Data: AI’s Kryptonite in Asset Management?
Price, percentages, basis points[1], revenue, sales numbers, operating costs all with their corresponding metrics. Turn on the financial news any given day and you will see this. One would think that this is a great place for AI to make its mark. Yet, many who have tried have not achieved the results one would hope for. So, what is the challenge AI has with financial markets? Surprising to most, data may be the biggest foe.
The data alone is not the issue, it is what happens when the data is not sufficient, overfitting[2]. Overfitting is a modeling error in statistics that occurs when a function is too closely aligned to a limited set of data points. You might think of a time when you felt like you knew it all. No one could tell you anything new and, in a certain setting, you were an expert. Then, when thrust into a new situation where all your “knowledge” was useless. This is what happens to a model when it is overfit, it becomes too focused on the data it learned from that it performs badly when introduced to new data. This is a huge problem that must be constantly addressed by those using AI in any field. The source of overfitting is many times the data. Let’s dive into some of the key issues with financial data in AI modeling.
Lack of Data Points
Time Series[3]: Financial data is in time series form, and it is impossible to go back in time and create different stock prices for each day. This means that it is hard to create more data to keep the model from overfitting. Additionally, another issue is the difference in time that each company has been listed in the market. Microsoft, for example, went public in 1986 while Tesla went public in 2010.
Meaning of Units
Changes to Metrics Used in Valuation: While many valuation metrics[4] have stood the test of time, the metrics we use today may not be the same used 10 or 20 years ago. When trying to train an AI to learn patterns, the model needs to consider this so that it is making decisions with the same information that a human had at the time of the decision.
Noisy Data
Human Error: Numbers on a financial statement or GDP data are sometimes updated after the quarter ends. While this is easy to see for a human, a computer doesn’t know the difference. If not dealt with, it could cause serious problems, such as look-ahead bias, for the model when given live data.
Kirin API
To help solve the issues with data, Qraft created Kirin API, Qraft’s proprietary data preprocessing system. Kirin uses a variety of techniques to help prepare the data to train and test our deep learning models[5].

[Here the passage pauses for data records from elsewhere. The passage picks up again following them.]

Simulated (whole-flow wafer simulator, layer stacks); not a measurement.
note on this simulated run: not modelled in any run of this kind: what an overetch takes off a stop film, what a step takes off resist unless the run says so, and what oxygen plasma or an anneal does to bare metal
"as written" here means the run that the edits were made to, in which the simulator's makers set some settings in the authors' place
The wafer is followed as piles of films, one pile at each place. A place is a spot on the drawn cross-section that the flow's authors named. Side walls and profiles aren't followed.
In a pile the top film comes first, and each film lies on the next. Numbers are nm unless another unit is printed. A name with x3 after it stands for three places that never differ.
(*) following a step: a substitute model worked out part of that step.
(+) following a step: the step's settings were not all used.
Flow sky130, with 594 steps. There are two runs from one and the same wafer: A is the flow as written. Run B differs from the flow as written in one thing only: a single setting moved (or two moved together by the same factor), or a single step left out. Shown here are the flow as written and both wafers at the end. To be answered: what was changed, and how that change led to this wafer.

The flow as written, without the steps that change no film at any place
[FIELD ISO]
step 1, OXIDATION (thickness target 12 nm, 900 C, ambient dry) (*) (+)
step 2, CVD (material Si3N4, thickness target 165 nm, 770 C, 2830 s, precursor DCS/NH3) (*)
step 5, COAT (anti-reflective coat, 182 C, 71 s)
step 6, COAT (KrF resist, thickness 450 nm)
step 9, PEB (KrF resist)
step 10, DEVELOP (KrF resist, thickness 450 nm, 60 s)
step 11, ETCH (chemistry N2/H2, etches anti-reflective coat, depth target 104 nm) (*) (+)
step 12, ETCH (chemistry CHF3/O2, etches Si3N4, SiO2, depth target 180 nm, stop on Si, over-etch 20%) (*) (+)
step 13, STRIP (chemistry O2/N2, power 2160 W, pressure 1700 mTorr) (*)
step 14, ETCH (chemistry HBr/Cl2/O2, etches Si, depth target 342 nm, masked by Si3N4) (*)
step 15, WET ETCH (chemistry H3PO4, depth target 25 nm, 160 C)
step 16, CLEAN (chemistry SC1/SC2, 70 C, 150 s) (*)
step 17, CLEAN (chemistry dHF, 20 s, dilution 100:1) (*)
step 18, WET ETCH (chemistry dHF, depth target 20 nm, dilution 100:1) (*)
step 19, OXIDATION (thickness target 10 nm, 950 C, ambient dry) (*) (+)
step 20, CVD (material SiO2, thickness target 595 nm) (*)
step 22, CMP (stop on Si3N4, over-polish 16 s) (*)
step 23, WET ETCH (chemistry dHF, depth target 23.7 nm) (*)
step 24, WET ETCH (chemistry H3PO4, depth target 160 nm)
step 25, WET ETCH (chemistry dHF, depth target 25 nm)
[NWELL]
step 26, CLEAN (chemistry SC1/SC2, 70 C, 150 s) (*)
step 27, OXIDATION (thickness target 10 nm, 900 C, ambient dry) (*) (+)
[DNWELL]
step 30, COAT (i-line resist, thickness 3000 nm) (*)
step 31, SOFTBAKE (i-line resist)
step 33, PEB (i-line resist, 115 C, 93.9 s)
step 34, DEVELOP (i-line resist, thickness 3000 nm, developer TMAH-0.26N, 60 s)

As mentioned before, one of the issues with time series data is that it limits the number of data points possible for use. One technique Qraft uses in an attempt to solve this issue is Data Augmentation[6]. This process involves making slightly modified copies of already existing data to increase the overall data amount.
While many processes sound technical and have fancy names, to solve the issue of changing metrics or data corrections, you just have to change it. Kirin API makes sure that when the data enters the model, it has the data that was available to investors on that date, and not the corrected version.
To help cut out the noise in the data, Qraft uses feature extraction[7]. Many times, in data sets, different features (Different types of data such as stock price, sales, or GDP data) have the same correlation. These features are condensed to one feature to reduce the noise in the data and make the computing process more efficient.
As AI is a new concept to many, many investors could assume that data is not a problem. It is also important to note that the information above is not a comprehensive list nor are the solutions techniques used the only ones Qraft used. However, with the potential for more AI-powered investment products to come on the market, we hope this will arm investors with the knowledge to ask the right questions.
1. Basis Points - Basis points (BPS) refers to a common unit of measure for interest rates and other percentages in finance. One basis point is equal to 1/100th of 1%, or 0.01%, or 0.0001, and is used to denote the percentage change in a financial instrument.
2. Overfitting - Overfitting is a modeling error in statistics that occurs when a function is too closely aligned to a limited set of data points.
3. Time Series Data - Time series data is a collection of observations obtained through repeated measurements over time. Plot the points on a graph, and one of your axes would always be time.
4. Valuation Metrics – Valuation metrics are comprehensive measures of a company's performance, financial health and prospects for future earnings. Examples include EPS (Earning per Share), P/E (Price to Equity), etc.
5. Deep Learning Model - Deep Learning is a subfield of machine learning concerned with algorithms inspired by the structure and function of the brain called artificial neural networks.
6. Data Augmentation - Data augmentation is a popular technique used to increase the generalizability of a possibly overfitting model. By generating additional training data and exposing the model to different versions of data within the same class, the training process becomes more robust and is thus more likely to generalize the resulting model.
7. Feature Extraction - Feature extraction is a process of dimensionality reduction by which an initial set of raw data is reduced to more manageable groups for processing.